The shift in mood has been noticeable in recent weeks. A sense of pessimism and deflation could be detected across the county after Tipperary were well beaten by Cork in the National Hurling League semi-final at the end of April, a state of affairs that wasn’t helped when Kilkenny subsequently swatted Cork aside in the final.

That was followed by wild and inaccurate rumours of Tommy Dunne being replaced as coach by Eamon O’Shea, amid reports of unrest in the camp.

However the outlook has brightened in recent weeks. Lar Corbett’s return from his self-enforced 14-week absence, hinted at in the same story that suggested a change in the coaching staff, has been confirmed and given everyone a lift, as has the return of a clutch of players including Bonnar Maher, Paul Curran and Seamus Callanan from injury.

The views emerging from within the camp have been encouraging too, which is why Tipperary should approach Sunday’s Munster Senior Hurling quarter-final against Limerick at Semple Stadium in a much better frame of mind.

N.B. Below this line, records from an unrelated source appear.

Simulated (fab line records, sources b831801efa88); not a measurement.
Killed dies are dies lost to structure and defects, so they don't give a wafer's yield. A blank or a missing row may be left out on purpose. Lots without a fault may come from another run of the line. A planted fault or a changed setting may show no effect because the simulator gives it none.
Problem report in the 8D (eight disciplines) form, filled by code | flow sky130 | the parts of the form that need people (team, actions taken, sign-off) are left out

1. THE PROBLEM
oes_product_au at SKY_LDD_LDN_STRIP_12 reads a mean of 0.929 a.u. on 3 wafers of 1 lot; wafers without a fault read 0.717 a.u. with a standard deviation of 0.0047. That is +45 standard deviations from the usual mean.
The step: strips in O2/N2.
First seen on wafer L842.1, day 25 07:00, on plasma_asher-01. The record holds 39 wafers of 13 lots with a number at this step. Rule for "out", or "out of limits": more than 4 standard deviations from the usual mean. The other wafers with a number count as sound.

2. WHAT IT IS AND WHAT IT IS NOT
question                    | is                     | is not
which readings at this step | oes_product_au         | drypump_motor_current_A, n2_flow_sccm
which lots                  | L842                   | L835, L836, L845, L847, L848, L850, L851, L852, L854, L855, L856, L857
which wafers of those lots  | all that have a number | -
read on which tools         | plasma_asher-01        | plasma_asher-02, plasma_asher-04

The road to redemption after last year’s All-Ireland Final defeat will be a long one. First and foremost the Munster campaign looks as if it will be another minefield. The winners of this weekend’s tie will have the daunting prospect of a rejuvenated Cork waiting for them in the semi-final before a date with either Clare or Waterford in the final.

Tipp may be the holders of the provincial crown but it remains to be seen if there will be a shift of emphasis this year in an attempt to bring the team to a peak later in the year; the destruction of Waterford at Pairc Ui Chaoimh last July was the highpoint of last year.

The League campaign was patchy and disappointing, described by Padraic Maher as topsy-turvy. The defeats by Kilkenny in the opening game and the late collapse in the semi-final were particularly worrying, although it wouldn’t be the first time that the phoney war of the league served as a false barometer of a team’s championship prospects.

If anything the league put the county’s All-Ireland ambitions into perspective, with Tipp now rated as a 11/4 chance to regain the McCarthy Cup behind odds-on favourites Kilkenny.

Manager Declan Ryan, not one to ever lose the run of himself in interviews, claims that his side is more of a championship team than a league team and that the players relish the big occasion, which will be music to the ears of all Tipperary supporters.

The manager has been buoyed by Lar Corbett’s return and county is rightly basking in the feelgood factor that his decision to re-commit to the panel generated. The departure and subsequent return may heap a considerable burden of expectation on his shoulders in time to come, particularly if can’t re-capture his best form and if others in the forward line don’t step up to the mark, but for now it can only be good news.

When the announcement was made selector Michael Gleeson said the Limerick game would be too soon for the Sarsfields player to appear against Limerick. And while Declan Ryan in a subsequent interview wasn’t as emphatic of clear when questioned about his availability for Semple Stadium on Sunday, it would come as a major surprise if he was to play any part in the game.

All the talk in the last fortnight has centred around Corbett. As much as the team has missed his artistry and ability, the industry of Bonnar Maher, who missed all of the league through injury, has been a comparable loss.

His recovery in time for the championship will inject more badly-needed aggression into the team and increase the options in attack, as will the return of the silken touches of Seamus Callanan. The knee injury sustained in a club game by captain Paul Curran has also healed and he’s expected to occupy his customary full-back role, allowing Padraic Maher to enjoy the freedom of the half back line.

While suggestions of a change in Tipp’s backroom team may have been wide of the mark there was upheaval in Limerick’s management, with selector and former great Ciaran Carey departing amid claims that the team’s fitness hadn’t reached the desired levels.

On Sunday manager John Allen will be without Seamus Hickey, who broke a bone in his arm playing for Murroe-Boher and who will be a huge loss, according to his manager.

Limerick’s league campaign was as disappointing as Tipperary’s, a two-points defeat by Clare in the Division 1B final condemning them to another season in the lower tier.

Limerick were 6 points ahead twice in the first half and stretched that advantage to 8 ten minutes into the second half, only to fade away as the game entered its crucial phase.

They’re building for the future and with players of the calibre Paul Browne, Graeme Mulcahy and Shane Dowling in their ranks they’re not facing that future without hope.

However this game against a much more experienced outfit comes too early in their development and they look destined for a run in the qualifiers. Tipp should win with about a half a dozen points to spare.